Rademacher blamed the loss of his job on the LIFO policy adopted by most schools. The Last In, First Out policy gives preference to teachers with seniority, the more years worked by a teacher at a school, the greater the job security. Rademacher, who taught at a different school than the one he received his award with, was on the chopping block since he started teaching at the school only a year prior.

Rademacher, who taught English to grades six through twelve, made a shocking announcement on Twitter [on April 3, 2017]:

“If anyone knows of good English positions next year, please let me know. I lost mine today to budget gremlins.” 

Teacher layoffs resulting from budget cuts are not uncommon. But dismissals should not be entirely based on seniority. According to the Star Tribune’s Editorial Board, the Last In, First Out system “hurts Minnesota schools and students” and doesn’t help school officials “retain talented, effective educators who are more recent hires.”

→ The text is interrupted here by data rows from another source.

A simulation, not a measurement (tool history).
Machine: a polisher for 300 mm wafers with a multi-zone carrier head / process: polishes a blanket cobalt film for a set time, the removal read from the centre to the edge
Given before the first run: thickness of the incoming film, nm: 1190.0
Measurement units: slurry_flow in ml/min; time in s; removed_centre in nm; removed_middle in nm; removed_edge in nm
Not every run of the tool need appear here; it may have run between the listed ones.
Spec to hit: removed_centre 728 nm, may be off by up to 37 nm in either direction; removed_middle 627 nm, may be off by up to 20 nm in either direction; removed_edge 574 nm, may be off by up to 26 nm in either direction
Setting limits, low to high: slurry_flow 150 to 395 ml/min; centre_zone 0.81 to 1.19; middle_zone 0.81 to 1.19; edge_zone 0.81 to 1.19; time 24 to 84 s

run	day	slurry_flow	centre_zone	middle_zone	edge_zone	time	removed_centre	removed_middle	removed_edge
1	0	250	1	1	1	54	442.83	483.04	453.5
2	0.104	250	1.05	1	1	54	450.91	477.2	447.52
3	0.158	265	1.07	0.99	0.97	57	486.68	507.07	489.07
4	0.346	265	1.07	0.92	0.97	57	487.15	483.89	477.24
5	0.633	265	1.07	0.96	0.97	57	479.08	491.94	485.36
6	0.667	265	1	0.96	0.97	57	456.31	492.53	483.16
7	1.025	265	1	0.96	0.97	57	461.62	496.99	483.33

The union rewarded Rademacher for his commitment to excellence. But his perceived effectiveness wasn’t enough to save his job from a seniority-based system. 

The MN House passed a bill in March to change the layoff policy. The bill wouldn’t prevent school leaders from considering a teacher’s experience when making staff reductions, because experience does matter. It would, however, limit seniority from being the only consideration. Which would have prevented the union’s 2014 Teacher of the Year winner from losing his job. 

But Education Minnesota wrote the bill off as “a distraction from the true challenges schools face.” If the challenges include the teacher shortage problem, here’s a solution that was not included in its Educator Policy Innovation Center’s proposed solutions: Change the dismissal policy that lays off effective teachers and doesn’t help attract new teachers to the classroom. 

The last thing highly qualified teachers should worry about is whether or not their effectiveness will be undermined by a seniority-based system kept in place by union control.